The film opens with a letter being read: a young woman has been kidnapped and held for ransom by a religious cult living on an island off the coast of Wales. Her brother, Thomas (Dan Stevens), must find a way to infiltrate the cult’s community, reach his sister, and escape with her safely. Led by the prophet Malcolm (Michael Sheen), the island-dwellers appear to only seek religious and political freedom for themselves, though there is, of course, some sort of sinister secret behind this utopian life. Thomas’s own background is equally enigmatic; “I thought you were dead” says the acquaintance reading the ransom letter aloud for him, implying a previous lifestyle of violence. When we learn of Thomas’s origins as the titular apostle–a supposed messenger from God–it fits well within the film’s exploration of idolatry and deification. Human beings were created for worship; if we aren’t worshiping God, we’ll find other persons or places for our devotion, both the fanatical and fantastical.
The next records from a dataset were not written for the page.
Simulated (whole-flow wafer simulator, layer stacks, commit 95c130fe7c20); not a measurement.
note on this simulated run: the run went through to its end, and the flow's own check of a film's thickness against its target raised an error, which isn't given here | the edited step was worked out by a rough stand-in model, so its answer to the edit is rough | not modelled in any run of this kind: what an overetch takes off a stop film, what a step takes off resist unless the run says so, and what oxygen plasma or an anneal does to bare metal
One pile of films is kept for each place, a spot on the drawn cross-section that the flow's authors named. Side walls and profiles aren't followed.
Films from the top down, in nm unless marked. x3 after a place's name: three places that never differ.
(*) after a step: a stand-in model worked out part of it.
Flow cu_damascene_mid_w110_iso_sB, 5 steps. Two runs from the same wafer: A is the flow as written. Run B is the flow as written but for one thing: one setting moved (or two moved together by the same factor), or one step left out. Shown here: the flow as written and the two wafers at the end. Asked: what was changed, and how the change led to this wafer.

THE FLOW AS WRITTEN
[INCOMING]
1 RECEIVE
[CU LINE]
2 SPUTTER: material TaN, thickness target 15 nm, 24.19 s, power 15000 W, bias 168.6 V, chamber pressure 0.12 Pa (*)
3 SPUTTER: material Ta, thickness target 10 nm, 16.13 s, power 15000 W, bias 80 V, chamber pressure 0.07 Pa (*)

Apostle aims to examine these worshipful longings, but while it’s morally the deepest of Evans’ films, it’s all still quite surface-level and conventional, both formally and narratively. Parallel to Thomas’s search for his sister is a budding romance between a young couple, Jeremy (Bill Milner) and Ffion (Kristine Froseth), the children of Malcolm’s two cronies, the demure Frank (Paul Higgins) and the demonic Quinn (Mark Lewis Jones). It is Jones’s performance as Quinn which surprised me the most about Apostle–silent and gruff, mostly in the background, he explodes into the final act with a ferocity and verve that I simply did not see coming, in the best possible way. Lucy Boynton (Sing Street) is good as Malcolm’s daughter and Thomas’s helper, and Stevens is very good playing the semi-unhinged protagonist; his performance here is akin to his role in The Guest as a mysterious man arriving to town with dubious motives.
It’s unclear who the true antagonist will become in Apostle, and it takes its time to get there; at 130 minutes, it feels about 45 minutes too long for its ideas and images. There are many times in its mythology and world-building which simply don’t work; when we fully learn of the source of the island’s secret power, many previous scenes make little sense, albeit one may excuse this via its fairy-tale leanings. Despite all this, Apostle is certainly ambitious and has some key scenes of genuine dread and horror, especially in its violent (seriously, it’s violent) third act. When it works, it works quite well. But those moments are just too few to nudge it into greatness.